From: Adam M. Costello BOGUS address, see signature <BOGUS@BOGUS.nicemice.net>
Date: Wed, 18 Feb 2004 11:35:40 +0000
To: uri@w3.org, public-iri@w3.org
Message-ID: <20040218113540.GA12146~@nicemice.net>

I wrote:

> Another (more general) way out is to introduce an explicit
> half-way-house between IRIs and URIs.

After some further thought, I would make a few tweaks to that idea.

First, percent-encoding would always be allowed in all components of all
IRIs; individual schemes would be unable to prohibit percent-encoding
anywhere.  Second, if an individual scheme restricts a component to
contain only a certain subset of Unicode characters (for example, the
ASCII subset), scheme-specific IRI consumers would be required to check
the component before using it, and fail gracefully if any characters are
found outside the subset.

(That would prevent IRIs from suffering some of the problems we are now
seeing with URIs.  In URIs, percent-encoding was prohibited in the host
component, and non-ASCII was prohibited in the host component, and there
was no requirement telling URI consumers what to do if they should find
either of those things in the host component, so now we have different
implementations behaving differently when they encounter such things.)

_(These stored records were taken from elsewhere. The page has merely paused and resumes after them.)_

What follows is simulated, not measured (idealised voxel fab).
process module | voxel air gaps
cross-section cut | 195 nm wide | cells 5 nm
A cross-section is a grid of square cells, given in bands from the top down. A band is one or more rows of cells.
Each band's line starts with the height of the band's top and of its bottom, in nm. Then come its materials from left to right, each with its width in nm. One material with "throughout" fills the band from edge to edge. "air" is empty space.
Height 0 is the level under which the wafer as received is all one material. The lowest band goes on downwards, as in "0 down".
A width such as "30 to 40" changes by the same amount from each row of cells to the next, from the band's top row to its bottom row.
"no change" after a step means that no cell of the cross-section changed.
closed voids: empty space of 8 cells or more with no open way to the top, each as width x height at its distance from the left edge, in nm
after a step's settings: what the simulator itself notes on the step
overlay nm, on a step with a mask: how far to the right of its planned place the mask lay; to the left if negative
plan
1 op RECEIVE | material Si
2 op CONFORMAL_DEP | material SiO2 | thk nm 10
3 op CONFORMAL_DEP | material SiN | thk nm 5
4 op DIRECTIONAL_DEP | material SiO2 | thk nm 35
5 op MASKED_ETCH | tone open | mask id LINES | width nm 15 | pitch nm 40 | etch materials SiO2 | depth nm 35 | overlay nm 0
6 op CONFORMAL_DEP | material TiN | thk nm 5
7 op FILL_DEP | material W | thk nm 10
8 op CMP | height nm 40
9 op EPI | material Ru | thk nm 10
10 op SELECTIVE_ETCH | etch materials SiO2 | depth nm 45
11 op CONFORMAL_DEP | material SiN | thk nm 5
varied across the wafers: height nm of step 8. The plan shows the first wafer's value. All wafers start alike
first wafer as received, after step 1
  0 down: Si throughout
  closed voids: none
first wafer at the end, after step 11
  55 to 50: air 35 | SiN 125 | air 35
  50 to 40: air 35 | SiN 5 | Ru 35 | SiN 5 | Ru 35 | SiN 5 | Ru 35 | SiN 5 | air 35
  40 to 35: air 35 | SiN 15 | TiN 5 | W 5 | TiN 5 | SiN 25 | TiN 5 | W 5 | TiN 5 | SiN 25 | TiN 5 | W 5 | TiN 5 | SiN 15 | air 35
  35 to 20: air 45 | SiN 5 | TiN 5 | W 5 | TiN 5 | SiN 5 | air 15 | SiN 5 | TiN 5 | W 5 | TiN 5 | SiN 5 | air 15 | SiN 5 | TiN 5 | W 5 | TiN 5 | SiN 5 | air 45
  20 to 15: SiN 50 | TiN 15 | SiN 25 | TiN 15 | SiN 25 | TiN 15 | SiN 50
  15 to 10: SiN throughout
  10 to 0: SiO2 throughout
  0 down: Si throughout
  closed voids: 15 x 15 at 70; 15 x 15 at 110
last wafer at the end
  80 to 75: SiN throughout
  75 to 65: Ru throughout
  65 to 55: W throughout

The rule for converting an IRI to a URI would be:

1) If you recognize the scheme, then verify that no component contains
characters that it's not supposed to contain.  If the verification
succeeds, then apply whatever conversions are appropriate for each
component.

2) If the verification failed, or if you didn't recognize the scheme,
then perform the generic conversion to percent-encoded UTF-8 as described
in the IRI draft, and prepend the prefix i- to the scheme.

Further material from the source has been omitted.